Thus Whewell's philosophy of science cannot be described as the hypothetico-deductive view. It is an inductive method; yet it clearly differs from the more narrow inductivism of Mill. Whewell's view of induction has the advantage over Mill's of allowing the inference to unobservable properties and entities (for more on this topic see Snyder 1997a and 1997b).
I start by discussing the criterion of prediction. Our hypotheses ought to foretell phenomena, "at least all phenomena of the same kind," Whewell explains, because "our assent to the hypothesis implies that it is held to be true of all particular instances. That these cases belong to past or to future times, that they have or have not already occurred, makes no difference in the applicability of the rule to them. Because the rule prevails, it includes all cases" (1858b, p. 86). Whewell's point here is simply that since our hypotheses are in universal form, a true hypothesis will cover all particular instances of the rule, including past, present, and future cases. But he also makes the stronger claim that successful predictions of unknown facts provide greater confirmatory value than explanations of already-known facts. Thus he holds the historical claim that "new evidence" is more valuable than "old evidence." He argues that "to predict unknown facts found afterwards to be true is ... a confirmation of a theory which in impressiveness and value goes beyond any explanation of known facts" (1857/1873, II, p. 557). Whewell claims that the agreement of the prediction with what occurs (i.e., the fact that the prediction turns out to be correct), is "nothing strange, if the theory be true, but quite unaccountable, if it be not" (1860a, pp. 273-4). For example, if Newtonian theory were not true, he argues, the fact that from the theory we could correctly predict the existence, location and mass of a new planet, Neptune (as did happen in 1846), would be bewildering, and indeed miraculous.

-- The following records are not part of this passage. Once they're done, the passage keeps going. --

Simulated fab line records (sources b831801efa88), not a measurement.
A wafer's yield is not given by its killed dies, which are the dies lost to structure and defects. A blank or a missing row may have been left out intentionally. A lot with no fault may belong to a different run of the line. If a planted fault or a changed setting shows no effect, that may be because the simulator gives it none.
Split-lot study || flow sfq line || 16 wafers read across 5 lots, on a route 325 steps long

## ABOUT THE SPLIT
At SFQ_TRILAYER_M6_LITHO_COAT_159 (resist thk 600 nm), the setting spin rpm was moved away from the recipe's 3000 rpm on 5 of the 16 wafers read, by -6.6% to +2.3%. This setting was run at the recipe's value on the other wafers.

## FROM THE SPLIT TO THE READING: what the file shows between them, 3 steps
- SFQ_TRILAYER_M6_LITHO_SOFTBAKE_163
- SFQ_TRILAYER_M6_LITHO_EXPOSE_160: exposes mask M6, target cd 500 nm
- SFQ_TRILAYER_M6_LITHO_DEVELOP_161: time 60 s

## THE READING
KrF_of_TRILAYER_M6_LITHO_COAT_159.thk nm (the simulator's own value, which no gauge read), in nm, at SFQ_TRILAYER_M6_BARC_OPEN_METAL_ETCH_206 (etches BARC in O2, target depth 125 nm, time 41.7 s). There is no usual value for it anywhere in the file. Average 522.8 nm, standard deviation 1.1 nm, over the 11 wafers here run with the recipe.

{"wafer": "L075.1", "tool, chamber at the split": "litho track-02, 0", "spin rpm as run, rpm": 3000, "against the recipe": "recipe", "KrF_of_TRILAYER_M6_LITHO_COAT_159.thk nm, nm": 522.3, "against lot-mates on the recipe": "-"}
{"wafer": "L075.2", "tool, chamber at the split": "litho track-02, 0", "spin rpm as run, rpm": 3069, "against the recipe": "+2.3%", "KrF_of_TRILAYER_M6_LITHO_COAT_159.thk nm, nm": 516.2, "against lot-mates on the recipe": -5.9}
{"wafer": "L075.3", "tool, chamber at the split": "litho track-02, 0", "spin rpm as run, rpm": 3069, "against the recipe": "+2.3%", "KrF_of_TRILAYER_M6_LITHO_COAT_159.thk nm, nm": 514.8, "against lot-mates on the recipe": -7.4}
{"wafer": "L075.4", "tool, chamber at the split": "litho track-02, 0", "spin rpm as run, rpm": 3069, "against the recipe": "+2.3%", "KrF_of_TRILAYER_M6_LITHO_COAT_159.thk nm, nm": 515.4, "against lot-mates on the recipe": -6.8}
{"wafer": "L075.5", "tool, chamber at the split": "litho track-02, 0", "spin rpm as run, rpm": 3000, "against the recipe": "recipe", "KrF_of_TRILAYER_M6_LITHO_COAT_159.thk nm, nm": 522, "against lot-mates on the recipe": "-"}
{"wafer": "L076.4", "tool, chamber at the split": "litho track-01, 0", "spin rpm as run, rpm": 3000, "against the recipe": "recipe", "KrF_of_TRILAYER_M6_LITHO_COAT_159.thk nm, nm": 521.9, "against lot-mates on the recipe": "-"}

An even more valuable confirmation criterion, according to Whewell, is that of "consilience." Whewell explains that "the evidence in favour of our induction is of a much higher and more forcible character when it enables us to explain and determine [i.e., predict] cases of a kind different from those which were contemplated in the formation of our hypothesis. The instances in which this have occurred, indeed, impress us with a conviction that the truth of our hypothesis is certain" (1858b, pp. 87-8). Whewell calls this type of evidence a "jumping together" or "consilience" of inductions. An induction, which results from the colligation of one class of facts, is found also to colligate successfully facts belonging to another class. This is especially powerful as confirmation when the second class of phenomena had appeared to be unrelated to the first. For instance, consilience occurred when "the force of Universal Gravitation, which had been inferred from the Perturbations of the moon and planets by the sun and by each other, also accounted for the fact, apparently altogether dissimilar and remote, of the Precession of the equinoxes" (1847, II, p. 66).
Whewell discusses a further, related test of a theory's truth: namely, "coherence." In the case of true theories, Whewell claims, "the system becomes more coherent as it is further extended. The elements which we require for explaining a new class of facts are already contained in our system....In false theories, the contrary is the case" (1858b, p. 91). Coherence occurs when we are able to extend our hypothesis to colligate a new class of phenomena without ad hoc modification of the hypothesis. When Newton extended his theory regarding an inverse-square attractive force, which colligated facts of planetary motion and lunar motion, to the class of "tidal activity," he did not need to add any new suppositions to the theory in order to colligate correctly the facts about particular tides. On the other hand, Whewell claims, when phlogiston theory, which colligated facts about the class of phenomena "chemical combination," was extended to colligate the class of phenomena "weight of bodies," it was unable to do so without an ad hoc and implausible modification (namely, the assumption that phlogiston has "negative weight") (see 1858b, pp. 92-3). Thus coherence can be seen as a type of consilience that happens over time; indeed, Whewell remarks that these two criteria--consilience and coherence--"are, in fact, hardly different" (1858b, p. 95).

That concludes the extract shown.